Here are, basically, the National Journal points, courtesy of one William Powers:
• "Running wild. Generally speaking, Republicans have an executive temperament; they like order and control. Democrats, in contrast, are legislative beasts."
• "Infighting...Even today, they often seem more interested in warring among themselves than against the other party. It's happy talk and hugs right now, but just wait a few months."
• "Who am I? While Republicans seem to know basically who they are and what their purpose is, modern Democrats are filled with doubt."
• "Tough love. Journalists are more aggressive under Democratic rule...When Democrats are in power, there's a huge incentive for reporters not to appear too sympathetic and thereby confirm the old liberal-bias charge."
• "Duck soup. Democrats are always on the edge of comedy. There's a madcap, Marx Brothers quality to this party."
Digby writes:
What can I say? This is what we are dealing with and there's no getting around it. These are not serious people, they are immature fools. And apparently, they are proud of it.
We have had a president for the last six years who is so stupid he can barely eat and breathe and who has single handedly destroyed more than 50 years of American leadership in the world. The American people have spoken loudly and clearly and have elected a new congress to provide some checks and balances to his reign of incompetence and executive power-mongering. They did not elect Democrats to provide the puerile putzes of the DC press corps with entertainment.

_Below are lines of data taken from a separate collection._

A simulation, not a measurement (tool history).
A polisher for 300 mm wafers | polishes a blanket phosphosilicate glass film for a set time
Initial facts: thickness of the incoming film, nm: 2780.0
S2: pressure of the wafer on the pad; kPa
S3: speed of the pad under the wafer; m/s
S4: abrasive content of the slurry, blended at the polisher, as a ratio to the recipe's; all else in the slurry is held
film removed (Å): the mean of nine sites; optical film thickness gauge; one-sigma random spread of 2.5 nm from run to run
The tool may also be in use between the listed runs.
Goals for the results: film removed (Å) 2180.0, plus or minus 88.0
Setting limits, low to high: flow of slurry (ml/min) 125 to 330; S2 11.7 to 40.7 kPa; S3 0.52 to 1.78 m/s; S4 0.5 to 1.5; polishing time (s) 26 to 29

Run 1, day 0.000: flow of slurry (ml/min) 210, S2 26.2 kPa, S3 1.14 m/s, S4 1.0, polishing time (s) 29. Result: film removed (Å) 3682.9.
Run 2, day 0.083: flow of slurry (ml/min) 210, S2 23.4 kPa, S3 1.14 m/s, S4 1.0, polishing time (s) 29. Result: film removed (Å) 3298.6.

If these blindered fools can't see how many real stories are now potentially theirs for the taking, they should get out of the business. This could be the most fertile time for investigative reporting since Watergate --- Republicans are talking out of school for the first time in six long years. And the Democrats have the investigative tools to get to information that's been hidden. It should be great moment for DC journalism if DC journalism actually existed. Instead we are already back in the truthiness and fake news business, which they do very badly (particularly since we now have professional comedians who do truthiness and fake news far more entertainingly than these witless bores could ever hope to.)
The shallow cliches in that article are not just lighthearted good times. They illustrate the narrative that cost Al Gore an election and motivated an eight year media withchunt against President Clinton. But it's no joke, which events of the last six years should have pounded home to every person who works in the journalism business. This sophomoric approach to covering politics was largely responsible for the empowerment of the most destructive political leadership in American history.
And apparently they haven't learned a damned thing.